Scan, detect, and mask Personally Identifiable Information from local files and directories — in real time.
- Overview
- Architecture
- Project Structure
- Features
- Quick Start
- CLI Usage
- Python API
- Detection Capabilities
- Redaction Strategies
- Configuration
- Testing
- Security Design
- Performance
- Roadmap
Aegis-Data-Shield is a production-ready Python toolkit designed for software engineers who need to detect and mask Personally Identifiable Information (PII) from text-based files — in a single-file scan, batch directory mode, or fully automated real-time mode via watchdog filesystem events.
Built with a clean Object-Oriented architecture, strict separation of concerns, and two complementary detection layers — deterministic Regular Expressions and probabilistic spaCy NER — it delivers high-precision redaction suitable for:
- 🏥 Healthcare data pipelines (HIPAA compliance)

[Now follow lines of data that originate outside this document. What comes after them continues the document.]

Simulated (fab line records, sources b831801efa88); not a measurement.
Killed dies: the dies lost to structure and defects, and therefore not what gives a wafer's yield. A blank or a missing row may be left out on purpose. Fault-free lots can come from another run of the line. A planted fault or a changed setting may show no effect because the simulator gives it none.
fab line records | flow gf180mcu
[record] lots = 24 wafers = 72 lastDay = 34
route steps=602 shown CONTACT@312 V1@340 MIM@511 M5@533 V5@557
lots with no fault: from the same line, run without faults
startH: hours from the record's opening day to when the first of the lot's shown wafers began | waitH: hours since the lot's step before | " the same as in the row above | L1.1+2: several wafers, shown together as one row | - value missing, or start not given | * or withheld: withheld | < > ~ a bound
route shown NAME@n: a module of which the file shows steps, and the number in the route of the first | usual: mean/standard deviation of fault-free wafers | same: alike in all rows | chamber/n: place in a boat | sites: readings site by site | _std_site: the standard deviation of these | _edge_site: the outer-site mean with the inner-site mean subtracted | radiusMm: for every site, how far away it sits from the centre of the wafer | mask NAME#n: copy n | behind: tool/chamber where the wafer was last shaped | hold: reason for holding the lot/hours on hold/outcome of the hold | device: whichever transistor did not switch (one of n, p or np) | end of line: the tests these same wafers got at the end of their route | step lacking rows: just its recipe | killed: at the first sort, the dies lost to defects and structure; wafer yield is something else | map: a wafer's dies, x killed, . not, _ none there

- 🏦 Financial log sanitisation (PCI-DSS)
- 🇪🇺 GDPR/CCPA data anonymisation workflows
- 🔐 Secure data sharing and audit preparation
- 🧪 Test-data scrubbing before committing to repositories
Sensitive data leaks happen silently in logs, files, and pipelines.
Aegis-Data-Shield detects and removes PII before it becomes a liability.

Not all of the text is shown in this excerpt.